The Law Commission is recommending revising the restrictions in the Coroners Act 2006 regarding reporting suicide. The new restrictions would be limited to public comment by any person of the method of the suicide death, the place of the suicide where it is suggestive of the method and the fact that the death is a suicide. However, a death would be able to be described as ‘suspected suicide’ where that is supported by the facts.
This will still require a law change passing through parliament. If the recommendations are to be accepted they would also include a new set of voluntary media standards. When considering restrictions on freedom of expression the commission raised two areas of concern;
1. Reporting the method of a suicide runs a risk of causing copycat suicide behaviour.
2. A death may not be described as a suicide until a coroner has determined that fact; however, it may be described as a suspected suicide when that is supported by the facts.

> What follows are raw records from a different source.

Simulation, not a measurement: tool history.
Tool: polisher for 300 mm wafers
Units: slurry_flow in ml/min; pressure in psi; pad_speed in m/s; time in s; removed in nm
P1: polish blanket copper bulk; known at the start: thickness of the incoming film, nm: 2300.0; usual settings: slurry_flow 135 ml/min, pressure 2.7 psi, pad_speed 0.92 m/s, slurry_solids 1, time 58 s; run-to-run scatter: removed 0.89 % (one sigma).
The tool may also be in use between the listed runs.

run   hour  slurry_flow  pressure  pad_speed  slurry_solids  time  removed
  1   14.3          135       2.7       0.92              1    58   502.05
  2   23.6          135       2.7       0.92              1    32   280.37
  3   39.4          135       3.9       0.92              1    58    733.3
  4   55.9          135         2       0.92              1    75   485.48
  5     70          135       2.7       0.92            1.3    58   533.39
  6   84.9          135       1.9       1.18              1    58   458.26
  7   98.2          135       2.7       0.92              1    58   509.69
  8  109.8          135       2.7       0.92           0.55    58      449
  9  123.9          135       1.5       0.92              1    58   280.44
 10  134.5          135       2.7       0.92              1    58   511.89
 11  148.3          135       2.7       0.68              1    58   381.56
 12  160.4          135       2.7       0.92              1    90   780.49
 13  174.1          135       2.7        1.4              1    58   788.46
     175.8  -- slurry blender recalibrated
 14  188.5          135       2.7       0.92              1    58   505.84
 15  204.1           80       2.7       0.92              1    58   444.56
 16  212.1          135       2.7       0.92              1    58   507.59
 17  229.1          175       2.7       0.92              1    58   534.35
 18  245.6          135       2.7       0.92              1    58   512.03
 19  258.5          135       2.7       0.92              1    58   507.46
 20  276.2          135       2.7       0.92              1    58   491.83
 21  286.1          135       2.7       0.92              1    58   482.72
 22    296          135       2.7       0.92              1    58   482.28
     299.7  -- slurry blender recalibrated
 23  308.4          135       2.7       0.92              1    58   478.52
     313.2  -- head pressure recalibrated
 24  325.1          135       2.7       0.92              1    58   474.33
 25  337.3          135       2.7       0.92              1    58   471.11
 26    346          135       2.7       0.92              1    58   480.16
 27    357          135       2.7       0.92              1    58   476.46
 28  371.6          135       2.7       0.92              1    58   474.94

Changes as described above would at least put us on a level playing field with Australia where the suicide of a New Zealand man was reported by their media after the IRD raided his bank account on three separate occasions in one week in pursuit of child tax payments, otherwise referred to in New Zealand as financial problems.
While this is technically a relatively minor change to existing legislation it will no doubt take a considerable time to implement however as there is no enforcement of the current restrictions which clearly violate the Bill of Rights anyway, there is little reason not to implement the proposed standards which are long overdue.